The counsellor and annalist of his family, the rest of his life was spent mainly on his family tree, at Menston, Yorkshire. At Menston he was within a few miles of his paternal home at Denton.[2]
Civil war
A few days before the battle of Marston Moor (2 July 1644) Cromwell and other parliamentary leaders held a conference at Fairfax's house at Menston around a table now at Farnley Hall, Yorkshire. While his nephew, Sir Thomas, afterwards the third Lord Fairfax, did much to preserve the minster and archives at York, Charles was engaged with another antiquary, Roger Dodsworth, in the search for and rescue of books and documents. In 1646 he was appointed by his brother, Ferdinando, the second Lord Fairfax, as steward of the courts at Ripon, and during the later years of the Commonwealth was induced to take service as a Colonel of Foot, a position which he held in George Monck's army in Scotland at the time of the Restoration of 1660. During Monck's march into Yorkshire he was appointed governor of the town of Kingston-upon-Hull. This office he held only about a year and then retired to Menston with a pension, granted him by Charles II out of the customs at Hull.[2]
Death and family
He died in Menston in December 1673. The registers of Fewston parish church record his burial, and also that of his wife in 1657; they were both buried in the Fairfax transept of the parish church at Otley, where there was a mural monument to their memory. Among his children were twin brothers, John, a captain in the army, and Henry, a fellow of Magdalen College, Oxford, and dean of Norwich, who were so alike as to be indistinguishable by their own mother.[2]

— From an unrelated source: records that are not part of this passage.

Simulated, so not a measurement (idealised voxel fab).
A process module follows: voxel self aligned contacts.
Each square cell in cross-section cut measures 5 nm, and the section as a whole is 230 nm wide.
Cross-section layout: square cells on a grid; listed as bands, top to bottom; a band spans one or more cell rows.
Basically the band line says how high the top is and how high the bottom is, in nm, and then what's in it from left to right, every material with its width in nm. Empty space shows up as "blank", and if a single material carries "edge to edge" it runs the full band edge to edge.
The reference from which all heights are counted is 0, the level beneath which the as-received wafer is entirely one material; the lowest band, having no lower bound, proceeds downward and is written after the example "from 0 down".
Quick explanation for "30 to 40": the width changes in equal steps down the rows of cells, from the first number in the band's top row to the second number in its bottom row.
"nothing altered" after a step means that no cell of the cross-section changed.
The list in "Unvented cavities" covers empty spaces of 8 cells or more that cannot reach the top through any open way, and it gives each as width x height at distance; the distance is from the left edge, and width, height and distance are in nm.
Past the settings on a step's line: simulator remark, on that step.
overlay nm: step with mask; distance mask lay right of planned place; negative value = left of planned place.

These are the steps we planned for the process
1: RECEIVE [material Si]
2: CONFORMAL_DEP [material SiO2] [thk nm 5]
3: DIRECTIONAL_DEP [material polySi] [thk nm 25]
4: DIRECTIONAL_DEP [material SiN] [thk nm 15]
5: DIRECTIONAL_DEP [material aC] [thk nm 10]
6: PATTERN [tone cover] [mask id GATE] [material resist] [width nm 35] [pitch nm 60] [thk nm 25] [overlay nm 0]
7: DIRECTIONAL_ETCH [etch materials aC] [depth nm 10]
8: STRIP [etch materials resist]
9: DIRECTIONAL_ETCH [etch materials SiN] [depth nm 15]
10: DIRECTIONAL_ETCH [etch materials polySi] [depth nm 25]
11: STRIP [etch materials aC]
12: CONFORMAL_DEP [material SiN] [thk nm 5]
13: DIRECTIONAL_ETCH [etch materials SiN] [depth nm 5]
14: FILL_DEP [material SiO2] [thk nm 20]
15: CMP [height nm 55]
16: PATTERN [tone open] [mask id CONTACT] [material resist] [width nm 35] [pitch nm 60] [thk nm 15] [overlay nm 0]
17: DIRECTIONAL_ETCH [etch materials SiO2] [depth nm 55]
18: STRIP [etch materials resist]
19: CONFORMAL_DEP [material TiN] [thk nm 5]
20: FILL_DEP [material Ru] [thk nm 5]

Written work and collections
Fairfax wrote a work in manuscript entitled Analecta Fairfaxiana. It contains pedigrees, carefully written and blazoned on vellum, of all the branches of the Fairfax family, and of many of the families connected with it, interspersed with many genealogical and literary notes, and about fifty anagrams, epigrams, and elegies in Latin.[2] It went to Leeds Castle, Kent and then passed into the library of Sir Thomas Phillipps. Along with several related volumes, it was acquired by Leeds University Library in 1993.[3]
By his will, dated 1672, Fairfax bequeathed manuscripts to Lincoln's Inn.[2]